Colloquium December 2025
Nurturing Aesthetic Sensibilities: Poetry and Selfhood in Islamic Philosophy of Education
8–10 December 2025 | Faculty of Education, University of Cambridge
In partnership with Cambridge Muslim College and CITE
❖ About the Colloquium
“God is beautiful and He loves beauty.” — Sahih Muslim
This three-day closed colloquium brings together leading scholars, poets, educationalists, and school leaders to explore the intertwined heritage of poetry, aesthetics, and selfhood in Islamic educational philosophy and practice. Rooted in the Qur’anic tradition and the Islamic intellectual heritage, the event seeks to imagine new pedagogies that restore the aesthetic as central to education.
What to expect:
Deep dialogue across disciplines and educational settings.
Structured sessions where scholars present work-in-progress, followed by layered, reflective responses.
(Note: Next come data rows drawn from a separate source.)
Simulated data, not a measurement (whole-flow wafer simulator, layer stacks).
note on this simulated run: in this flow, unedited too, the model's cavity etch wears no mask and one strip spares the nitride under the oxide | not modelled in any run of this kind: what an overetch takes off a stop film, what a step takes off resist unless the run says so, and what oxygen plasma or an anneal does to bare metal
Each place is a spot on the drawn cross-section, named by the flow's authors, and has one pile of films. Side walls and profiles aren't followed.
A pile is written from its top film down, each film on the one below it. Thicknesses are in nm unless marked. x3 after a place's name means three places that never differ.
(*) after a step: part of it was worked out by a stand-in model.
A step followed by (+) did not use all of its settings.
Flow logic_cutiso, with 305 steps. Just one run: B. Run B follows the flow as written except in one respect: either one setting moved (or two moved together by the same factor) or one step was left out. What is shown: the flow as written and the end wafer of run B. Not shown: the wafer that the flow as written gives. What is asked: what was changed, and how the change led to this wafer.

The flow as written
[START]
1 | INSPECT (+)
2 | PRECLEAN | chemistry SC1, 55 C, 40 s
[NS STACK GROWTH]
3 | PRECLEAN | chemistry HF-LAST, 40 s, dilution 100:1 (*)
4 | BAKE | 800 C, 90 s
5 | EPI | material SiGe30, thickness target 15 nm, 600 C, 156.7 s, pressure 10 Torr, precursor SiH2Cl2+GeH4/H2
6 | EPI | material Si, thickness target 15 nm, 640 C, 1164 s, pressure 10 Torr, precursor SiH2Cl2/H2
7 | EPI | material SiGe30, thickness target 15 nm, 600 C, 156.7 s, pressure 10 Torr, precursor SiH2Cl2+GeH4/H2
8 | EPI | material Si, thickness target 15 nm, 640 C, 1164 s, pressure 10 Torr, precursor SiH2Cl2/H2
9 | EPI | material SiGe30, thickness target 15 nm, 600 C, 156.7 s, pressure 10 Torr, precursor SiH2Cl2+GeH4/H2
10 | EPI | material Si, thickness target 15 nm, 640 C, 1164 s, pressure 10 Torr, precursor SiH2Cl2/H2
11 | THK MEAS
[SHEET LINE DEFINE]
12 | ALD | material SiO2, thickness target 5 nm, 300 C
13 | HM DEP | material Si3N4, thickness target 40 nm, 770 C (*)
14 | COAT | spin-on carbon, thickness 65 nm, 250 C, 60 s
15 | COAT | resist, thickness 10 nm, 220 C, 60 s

Engagements with poetry in Arabic, Persian, Urdu, and English.
Opportunities to co-develop recommendations for curriculum and pedagogy in Islamic K-12 schools.
A small, focused group to allow for sustained, meaningful exchange.
❖ Confirmed Keynote & Speakers
Keynote: Professor Timothy Winter (Shaikh Abdul Hakim Murad), Cambridge Muslim College
Confirmed Scholars:
– Professor Cyrus Ali Zargar (University of Central Florida)
– Dr Muhammad U. Faruque (University of Cincinnati)
– Dr Oludamini Ogunnaike (University of Virginia)
– Dr Samir Mahmoud (Cambridge Muslim College)
– Professor Claire Gallien (Cambridge Muslim College)
❖ Calls for Participation
We are currently inviting expressions of interest for two participant cohorts:
➤ For Academics and Researchers
If your work engages with Islamic philosophy of education, poetics, selfhood, or aesthetics, we invite you to join an intimate gathering of scholars to reflect, present, and co-create future directions for this growing field.
📎 Read the Academics CfP
➤ For School Leaders and Educators
If you are a headteacher, educator, or curriculum leader invested in renewing K-12 education through Islamic traditions of poetry, orality, and aesthetic learning, we welcome your voice in this collective dialogue.
📎 Read the Schools CfP
❖ Submission Deadline
27 July 2025 – To apply, submit a short expression of interest (max 1000 words) and a CV to Dr Dunya Habash (dh599@cam.ac.uk).
Notifications of acceptance by 8 August 2025.
❖ Contact & Further Information
For general inquiries, please contact:
Dr Dunya Habash – dh599@cam.ac.uk
Dr Farah Ahmed – fa287@cam.ac.uk
Colloquium December 2023
The project held its first in person colloquium from 11-15 December 2023 at the University of Cambridge.
Stakeholder Workshop 11-12 December 2023
The first two days involved a stakeholder meeting with educators, academics, and theologians coming together to discuss the renewal of Islamic educational models. This resulted in a White Paper titled ‘Roadmap to Renewal: Islamic educational theory into practice’, which was officially launched in an online webinar on 18 Feb 2025.
Academic Colloquium 13-15 December 2023
Following the stakeholder meeting, project members Dr Farah Ahmed; Dr Nadeem Memon and his colleague Dylan Chown; Dr Claire Alkouatli; Dr Amaarah DeCuir and her colleague Rehenuma Azmi; Dr Fella Lahmar, and Dr Safaruk Chowdhury presented their previous work on the field of K-12 Islamic Education Studies as well as their priorities for future research and scholarship. Members also critiqued and further developed the three Cambridge Dialogues Position Papers.
Cambridge Dialogues sees itself as a project building on the work of those who proceeded us; in particular that of scholars who held the World Conferences on Muslim Education in the late 20th century and the work of Syed Ali Ashraf at Islamic Academy, Cambridge, which housed the Muslim Education Quarterly journal. We were honoured to be addressed by Shaikh Abdul Mabud, a student of Syed Ali Ashraf and his successor at the Islamic Academy, Cambridge. Shaykh Abdul Mabud succeeded has written about Syed Ali Ashraf and about the World Conferences on Muslim Education.